Bitcoin (BTC) is nearing the end of a consolidation period, which traders are betting will spark a fresh bullish breakout.
In a tweet on Tuesday, popular trader Crypto Ed became the latest voice in the expanding bullish movement calling time on lower BTC price levels.
Data: D-Day for Bitcoin price starts Wednesday
After consolidating in a broad range since hitting $30,000, BTC/USD is printing higher lows and lower highs on lower timeframes.
This narrowing wedge on the chart has a logical endpoint where volatility becomes practically zero — and historically, this results in a major move up or down.
“Expecting that bounce any moment now,” Crypto Ed summarized.
“When it does, I think we break out to the upside in coming days.”
He added that a failure to break out could have the opposite effect, a nod to those already warning over a possible fresh bearish dip toward $20,000.
A look at the hourly chart, meanwhile, dictates a make-or-break moment for Bitcoin on Wednesday, at which point market trajectory in the near term should be decided.
“Expect volatility by week’s end,” fellow trader Lark Davis added.
The pattern of sideways trading following a major price move that culminates in a narrowing wedge and breakout — known as “compression” — is a classic chart phenomenon for Bitcoin. The process characterized much of 2020 in particular before the bull market truly kicked in to take BTC/USD past its 2017 all-time highs.
50-day moving average stays as classic support
For Rekt Capital, meanwhile, an essential long-term chart feature is of interest following the $30,000 dip.
Bitcoin’s 50-week exponential moving average (WEMA) is back as support despite overall lower levels, and historically, this has been a key bull flag.

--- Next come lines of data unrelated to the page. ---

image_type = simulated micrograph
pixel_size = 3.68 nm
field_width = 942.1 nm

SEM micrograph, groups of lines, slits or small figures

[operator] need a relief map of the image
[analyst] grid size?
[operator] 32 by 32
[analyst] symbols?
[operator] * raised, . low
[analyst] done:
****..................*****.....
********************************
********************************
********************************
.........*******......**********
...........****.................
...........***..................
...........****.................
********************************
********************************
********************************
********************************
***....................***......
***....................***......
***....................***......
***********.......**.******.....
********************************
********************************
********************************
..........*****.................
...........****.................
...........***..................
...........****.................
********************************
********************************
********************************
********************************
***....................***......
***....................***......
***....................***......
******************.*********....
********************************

“In a sustained bull market, you can have a crash period which is very deep, but as long as this crash period maintains itself above this indicator of bullish momentum, the 50 WEMA, we can have that bullish momentum preserved and the price rally can actually continue afterwards,” he explained in a YouTube update on Monday.
As such, $30,000 may simply have been a “really hefty discount” rather than a bearish watershed for Bitcoin.